EDITOR'S NOTE: Monday is next week's "floating" no-newsletter day. We'll be back Tuesday, October 28.

•   Glancey gabs with Gehry re: Paris's "most exciting new building in a generation. For all its flamboyance, it feels as though it belongs here - it is all architectural adventure."

•   Zara cheers "Gehry's imagination run wild. It is awe-inspiring. It is a triumph. This is Gehry with a capital G" (with bunches of her own photos).

•   Meanwhile, the Big G goes to Spain to pick up an award, and ends up calling 98% of modern architecture "pure sh!t," and gives a journalist the finger (for which apologized).

•   The online gallery of Guggenheim Helsinki submissions "is as extensive as it is overwhelming - it is clear that the designers got the message; while the plans may range in quality and viability, nobody played it safe."

•   Wainwright explains how a Swedish town plans to relocate, in toto, so it doesn't fall into a mine: it will be "dismantled and resurrected like an Ikea flatpack on a grand scale. But it is a vision that many of the existing residents seem unlikely to be able to afford."

•   A round-up of The Cultural Landscape Foundation's list of 11 threatened or at-risk American landscapes.
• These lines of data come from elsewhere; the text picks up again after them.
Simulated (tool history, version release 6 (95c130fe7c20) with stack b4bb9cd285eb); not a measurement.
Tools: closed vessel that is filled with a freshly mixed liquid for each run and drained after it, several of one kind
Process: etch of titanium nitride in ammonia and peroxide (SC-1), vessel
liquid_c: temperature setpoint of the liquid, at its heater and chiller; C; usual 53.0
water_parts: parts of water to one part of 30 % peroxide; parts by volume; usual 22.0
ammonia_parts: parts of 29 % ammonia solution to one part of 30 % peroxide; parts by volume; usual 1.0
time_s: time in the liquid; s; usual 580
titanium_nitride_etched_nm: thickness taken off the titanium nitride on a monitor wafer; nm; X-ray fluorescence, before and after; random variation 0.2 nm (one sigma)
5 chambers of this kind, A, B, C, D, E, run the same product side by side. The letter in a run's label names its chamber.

•   Grand plans to transform Granada Studios into the Manchester Grande "event hotel."

•   Foster tells Tholl "how architecture helps us communicate, where our fascination with bigness stems from, and why we need to do more with less."

•   Zumthor talks to Turner about his LACMA expansion plans and his love of L.A. (and tar).

•   An amusing Q&A with Dykers re: designing Norway's currency, Times Square, and tchotchkes.

•   Barton balks at those who continue to look down on interior architecture courses - it's time to stop.

•   Weekend diversions:

•   Jacobs gives (mostly) thumbs-up to Wenders' "Cathedrals of Culture": "As far as the concept goes, it turns out that buildings speak better in pictures than in words."

•   A new documentary on EAA - Emre Arolat Architects' Sancaklar Mosque, "a building that stands out as one of the rare examples of modern architecture among Turkey's Islamic places of worship."

•   Giovannini takes a long look at Moore's "Why We Build": it's "jargon-free, highly readable and even enjoyable: paced, rich, detailed, sweeping, droll, insightful, unexpected" - and throws in his own thoughtful take on Hadid's architecture "on its own merits."

•   Doig gives (mostly) thumbs-up to Lerner's "Urban Acupuncture: "some of Lerner's ideas do feel a little like Creative Class whimsy run amok."

•   Lerner wows an NYC crowd, calling "for less 'ego' architects, and more 'eco' architects. 'The city is more than just a fashion show.'"

•   Rademacher's "Mellon Square" offers "fascinating glimpses of a highly tenuous time for the field" of landscape architecture, and valuable lessons for those considering historic restoration of public spaces in other cities.

•   Welton says "It's hard not to marvel at the multifaceted arc of Michael Graves' 50-year career" as the Po-Mo master is honored with two exhibitions and an upcoming symposium.

•   Barton Myers takes center stage in a "beautifully curated" retrospective at UC Santa Barbara: "Today we call this kind of urban planning interesting and intelligent; in 1968, it was revolutionary."

•   One we couldn't resist: an architect's own (very cool) house in Massachusetts serves as the fictitious Chicago home of Robert Downey Jr. in "The Judge."